SWITCH: 'LAND' TRAILER

From the outside, Edee's new pad, which overlooks a vast valley of flora and fauna, looks idyllic. Everything feels at once ordinary and otherworldly, evoking a sense of the surreal in the everyday. It's about 25 minutes in when we realise she doesn't have the survival skills to cope in her new environment and her lifestyle change is, perhaps, purposely self-destructive. The sense of disorientation and being utterly alone in the world is palpably rendered as she struggles to chop wood, catch fish and hears bears prowling around the outside of the cabin at night. So far, so 'The Revenant', as the winter snow reaches her waist, and she resorts to eating crumbs off her filthy shack floor

But what was one of the main attractions in 'All Is Lost' is eventually subsumed by the crutches that screenwriters tend to lean on. Co-writers Jesse Chatham and Erin Dignam gradually shift focus from Edee's survival story to focus on expository dialogue, emotional outbursts, and especially the dreaded backstory. Cue: slow-motion flashbacks and hallucinations. Like 'Nomadland', reverence is given to the balm of routine and the joy of a really good view - of which there are plenty. But, for most of the movie's length, everything that 'Nomadland' pulls off with honesty and specificity, 'Land' does with obviousness and a healthy dose of contrivance.
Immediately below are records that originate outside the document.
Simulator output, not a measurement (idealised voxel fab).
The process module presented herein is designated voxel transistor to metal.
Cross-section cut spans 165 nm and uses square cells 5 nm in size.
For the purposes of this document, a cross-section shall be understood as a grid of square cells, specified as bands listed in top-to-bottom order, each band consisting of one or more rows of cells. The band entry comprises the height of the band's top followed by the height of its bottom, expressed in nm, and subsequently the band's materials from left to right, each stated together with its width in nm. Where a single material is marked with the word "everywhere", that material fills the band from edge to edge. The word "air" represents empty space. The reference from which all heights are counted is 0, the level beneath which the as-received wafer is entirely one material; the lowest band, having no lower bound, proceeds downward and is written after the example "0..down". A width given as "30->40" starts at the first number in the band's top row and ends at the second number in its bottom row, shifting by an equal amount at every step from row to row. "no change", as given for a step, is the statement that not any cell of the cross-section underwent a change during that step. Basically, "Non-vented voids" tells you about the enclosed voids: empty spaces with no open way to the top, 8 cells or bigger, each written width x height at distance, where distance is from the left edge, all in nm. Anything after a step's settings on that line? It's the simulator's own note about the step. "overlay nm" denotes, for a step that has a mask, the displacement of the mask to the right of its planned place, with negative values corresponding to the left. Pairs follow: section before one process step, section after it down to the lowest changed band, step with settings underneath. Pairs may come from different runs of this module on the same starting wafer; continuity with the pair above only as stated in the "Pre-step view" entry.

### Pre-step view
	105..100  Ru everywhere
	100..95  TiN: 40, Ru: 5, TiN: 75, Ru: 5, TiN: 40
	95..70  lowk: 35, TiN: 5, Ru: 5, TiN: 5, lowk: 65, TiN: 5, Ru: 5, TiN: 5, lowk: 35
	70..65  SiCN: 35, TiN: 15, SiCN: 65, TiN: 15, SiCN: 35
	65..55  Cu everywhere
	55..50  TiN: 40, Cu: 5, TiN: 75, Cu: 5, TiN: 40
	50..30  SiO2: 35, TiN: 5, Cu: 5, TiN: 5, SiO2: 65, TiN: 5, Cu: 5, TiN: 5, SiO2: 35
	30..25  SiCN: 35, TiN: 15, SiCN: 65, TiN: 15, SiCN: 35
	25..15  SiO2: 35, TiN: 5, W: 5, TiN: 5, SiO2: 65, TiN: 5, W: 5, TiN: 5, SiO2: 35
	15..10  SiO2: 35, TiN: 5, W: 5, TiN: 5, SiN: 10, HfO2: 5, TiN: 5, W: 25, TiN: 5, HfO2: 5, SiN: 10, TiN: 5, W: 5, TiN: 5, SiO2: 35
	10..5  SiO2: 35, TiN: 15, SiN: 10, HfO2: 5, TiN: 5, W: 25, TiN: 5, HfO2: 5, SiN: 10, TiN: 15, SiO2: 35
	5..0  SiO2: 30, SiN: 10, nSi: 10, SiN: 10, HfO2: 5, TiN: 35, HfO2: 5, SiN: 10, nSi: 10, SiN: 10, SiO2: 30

Carrying the majority of the film, Wright is impressive in a demanding role that's 70 per cent silence and 30 per cent dialogue.

Wright, having decided to direct the project, struggled to find a lead able to film within the tight 30-day shooting schedule, so cast herself. Carrying the majority of the film, she is impressive in a role that's 70 per cent silence and 30 per cent dialogue. She's like a dancer: straining and exerting in a ballet of movements that convey meaning not by words, but actions. While the pain of blisters and hypothermia and starvation are credibly performed, Wright does her best work here detailing Edee's grief (the exact cause of which is withheld until mere minutes before the closing credits), and watching her break down is like watching one of your parents cry - awkward and uncomfortable, yet transfixing. And when her character is reduced to something like catatonia, her drained silence speaks volumes, echoing the way the audience, at that point, probably also feels. She's ably assisted by two ever-wonderful actors: the smartly cast Kim Dickens as her concerned sister and Demián Bichir ('The Nun') as Miguel, who teaches Edee the ways of the world and reminding her of her humanity and relative privilege.

Filming this cannot have been easy, but the assembly is pro on all levels. It's an impressive effort from Wright as a director, and cinematographer Bobby Bukowski, whose work is postcard-gorgeous. That said, technically, the biggest stars are the colour graders, who have turned the wilds of Wyoming into a hypnotic, vacation-brochure mix of blues and greens that sharply contrasts with the life and death situation of the protagonist.

There is an inherent fascination in witnessing an individual cope with the elements, against the vastness of the wilderness. 'Land' is beautifully shot and acted, but less is sometimes more when it comes to screenplay.